Strategic communication planning is really the same thing. You build trusting relationships, analyze the issues at hand, formulate plans to tackle the issues, implement the plans, then measure their success. You learn from what works—and what doesn’t.
Q: Can you take us through your process for effectively planning a communication strategy? It sounds like you have defined some steps that help you stay on target.
A: Every project is different, but for me, there are five essential components of solid communication strategy:
1. The first is to Build Trust. I would argue that all businesses, regardless of what they manufacture, sell or market, are in the people business. Trust is the most valuable business commodity. Relationships count! Establishing trust early on with a client makes the strategic communications process flow much more easily. You can never go wrong by taking the time to get to know people—and let yourself be known.
2. The next step is to Analyze and Assess. This phase involves tons of listening to really understand the client’s challenges, objectives and opportunities. You can’t create a real communication strategy without knowing the business strategy, whom you’re trying to reach and what you’re attempting to solve for.
3. Next, it’s time to Develop the Strategy. Now that we have a deep understanding of our communications goals and objectives, it’s time to figure out the path forward. Momentum and decisiveness are important in this phase. How are we going to get to where we want to go? How will we achieve our goals?
4. After that, it’s time to Implement the Strategy. This is where we put our ideas, messages, tactics and creative thinking into practice.
5. Once we’ve implemented the strategy, we need to Measure and Evaluate. This is always the hardest – and often overlooked – part of strategic communication planning. Yet, it’s so important because it helps us determine if we stay the course or make adjustments as needed. We assess if the strategy actually worked and what we should do moving forward. We look at analytics, the business or culture shift taking place and anything else that’s measurable to see what impact the strategy had on the organization.
Q: Let’s talk a little more about formulating the right strategy. How do you ensure you’re on track to really achieving the goals at hand, and what challenges do strategists most often face?
A: I always start and end with the “why.” You can have a plan and a goal, but if you’re not crystal clear on the strategic why, then “what” you do and “how” you do it doesn’t matter much. This is exactly what Simon Sinek talks about in his book, “Start with Why: How Great Leaders Inspire Everyone to Take Action” and I couldn’t agree more.
Unfortunately, there are many ways to go off course when implementing communications strategies or campaigns. The first is that you don’t fully understand your client’s why and you haven’t defined your own. Another is indecision. So often, people are afraid to make the wrong decision for fear of appearing imperfect. Indecision is the enemy of strategy – it debilitates us from taking the necessary, albeit informed, risks needed to move a strategy forward. We have to realize there isn’t one right way to do anything. It’s important that we trust our instincts and keep moving forward, even if it means we fail sometimes. That’s how we learn. And, the more often we keep the “True North” of strategy in mind, the why, the more likely we are to make the right decisions.
Q: Kindle specializes in internal communications. How do you differentiate internal content strategy, in comparison to external content strategy which is more widely written about and discussed?
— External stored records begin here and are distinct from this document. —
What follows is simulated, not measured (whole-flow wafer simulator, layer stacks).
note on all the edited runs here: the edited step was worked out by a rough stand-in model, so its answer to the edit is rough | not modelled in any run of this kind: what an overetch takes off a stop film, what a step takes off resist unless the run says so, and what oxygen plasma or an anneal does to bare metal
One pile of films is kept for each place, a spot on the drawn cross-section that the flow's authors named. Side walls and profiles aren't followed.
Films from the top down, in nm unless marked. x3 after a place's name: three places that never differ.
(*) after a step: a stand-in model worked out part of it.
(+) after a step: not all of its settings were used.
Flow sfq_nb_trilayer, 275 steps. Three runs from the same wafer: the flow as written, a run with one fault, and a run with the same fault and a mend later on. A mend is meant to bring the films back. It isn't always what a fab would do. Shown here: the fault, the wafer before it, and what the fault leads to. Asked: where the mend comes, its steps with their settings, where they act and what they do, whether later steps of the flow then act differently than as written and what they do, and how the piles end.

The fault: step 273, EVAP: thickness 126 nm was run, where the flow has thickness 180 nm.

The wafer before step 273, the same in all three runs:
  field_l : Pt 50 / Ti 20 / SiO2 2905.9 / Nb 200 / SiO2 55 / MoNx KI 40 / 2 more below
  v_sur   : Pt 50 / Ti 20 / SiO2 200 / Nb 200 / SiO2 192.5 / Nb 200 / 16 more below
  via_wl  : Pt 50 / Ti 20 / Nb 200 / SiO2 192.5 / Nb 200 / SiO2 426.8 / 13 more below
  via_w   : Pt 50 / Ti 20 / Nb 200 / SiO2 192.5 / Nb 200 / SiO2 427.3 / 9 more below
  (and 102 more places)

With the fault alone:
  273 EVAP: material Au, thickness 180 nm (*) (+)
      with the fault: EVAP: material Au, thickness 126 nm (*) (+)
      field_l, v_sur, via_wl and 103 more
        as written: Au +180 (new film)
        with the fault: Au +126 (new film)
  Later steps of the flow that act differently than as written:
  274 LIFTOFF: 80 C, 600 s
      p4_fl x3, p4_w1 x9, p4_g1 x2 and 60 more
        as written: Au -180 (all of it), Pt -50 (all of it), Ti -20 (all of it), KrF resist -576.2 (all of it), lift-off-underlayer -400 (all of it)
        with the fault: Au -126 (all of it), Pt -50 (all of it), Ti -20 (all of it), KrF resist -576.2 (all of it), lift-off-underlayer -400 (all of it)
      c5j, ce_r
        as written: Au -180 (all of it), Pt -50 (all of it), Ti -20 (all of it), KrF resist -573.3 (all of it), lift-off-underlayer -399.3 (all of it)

A: Internal content strategy has more depth and is, in my opinion, a more complicated craft. With external communications and marketing, you can blast out a few key talking points or a flashy headline to what’s essentially a nameless, faceless audience. Internal audiences are complex, intricate and multi-layered. The message is very personal and the number of stakeholder groups can seem almost endless. In internal communications, we’re required to tailor every communication to fit the audience. So, you’re really speaking to each individual about what he or she cares about most. These people have a big stake in the organization and are invested in the decisions made, because those decisions affect them directly.
Q: This is your first time being a part of an agency, and working with clients from a variety of different organizations. What value do you think an agency like Kindle can bring to its clients, and how do you hope to enhance the work that’s already being done here?
A: Strategy is really the anchor to everything we do at Kindle. So much of our focus is around becoming a student of our clients and really knowing them, their business needs—both challenges and opportunities—just as well as they do. Once we develop this deep understanding, and figure out the client’s why, everything else falls into place. Each client has a different why, and that’s wildly exciting to me.
One thing I try to convey to every executive I work with is that it’s his or her hands on the wheel. We’re just there to help. There are certain things in their control, like messaging, and other things out of their control, like the fast-paced, constantly changing external environment. But they’re the ones driving. And what an exciting journey they can take people on if they’re ready!